If the modern consumer economy can be said to have a starting date, 1925 is as good a choice as any. In that year, George and John Hartford began to steer their company onto a dramatically new course, one that sought growth and profitability by emphasizing low costs, low prices, and high volume. In restructuring the Great Atlantic & Pacific Tea Company, they transformed both the nature of retailing and the expectations of the American shopper. The Hartfords’ organizational changes created a retailing behemoth whose size was almost beyond comprehension and touched off a quarter century of political and legal warfare over the role of small business in the American economy.

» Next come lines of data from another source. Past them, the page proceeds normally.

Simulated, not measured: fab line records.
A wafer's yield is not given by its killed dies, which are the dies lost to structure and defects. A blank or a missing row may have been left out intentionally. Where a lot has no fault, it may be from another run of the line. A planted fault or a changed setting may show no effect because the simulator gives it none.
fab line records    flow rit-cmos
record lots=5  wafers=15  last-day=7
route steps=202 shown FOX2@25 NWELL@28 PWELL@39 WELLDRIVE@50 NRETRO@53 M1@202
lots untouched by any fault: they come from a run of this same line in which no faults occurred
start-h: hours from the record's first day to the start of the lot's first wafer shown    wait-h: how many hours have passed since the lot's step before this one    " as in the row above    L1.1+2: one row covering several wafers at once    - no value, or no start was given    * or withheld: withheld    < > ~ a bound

The Hartfords’ initiatives were in tune with the spirit of the times. In January 1925, the Chamber of Commerce of the United States gathered two hundred executives in Washington for the first National Distribution Conference. The featured speaker was Herbert Hoover, the secretary of commerce and the man who had mobilized the American food distribution system to feed a starving Europe in the wake of the world war. Hoover, an engineer by training, had spent years trying to standardize everything from typing paper to bricks in order to improve the efficiency of the manufacturing sector. Although far from being a socialist, he believed that capitalism naturally led to so much diversity as to create inefficiency. “The only case where unlimited diversification seems justified is padlock keys,” Hoover said. Government, he asserted, could make the capitalist system more productive by helping businesses agree on standard products and procedures that would eliminate unnecessary costs. Now he was turning his engineer’s eye to America’s wholesale and retail trades, and he did not like what he saw. Those thousands of tiny wholesalers and retailers that made up the distribution system meant waste and inefficiency, and the public was paying for it. He called on businesses to standardize their products, their record-keeping systems, and their freight handling. If products could move more efficiently from producer to consumer, Hoover insisted, farmers and manufacturers would earn more profit, consumers would save money, and the country would prosper as workers shifted from distribution to more productive activities.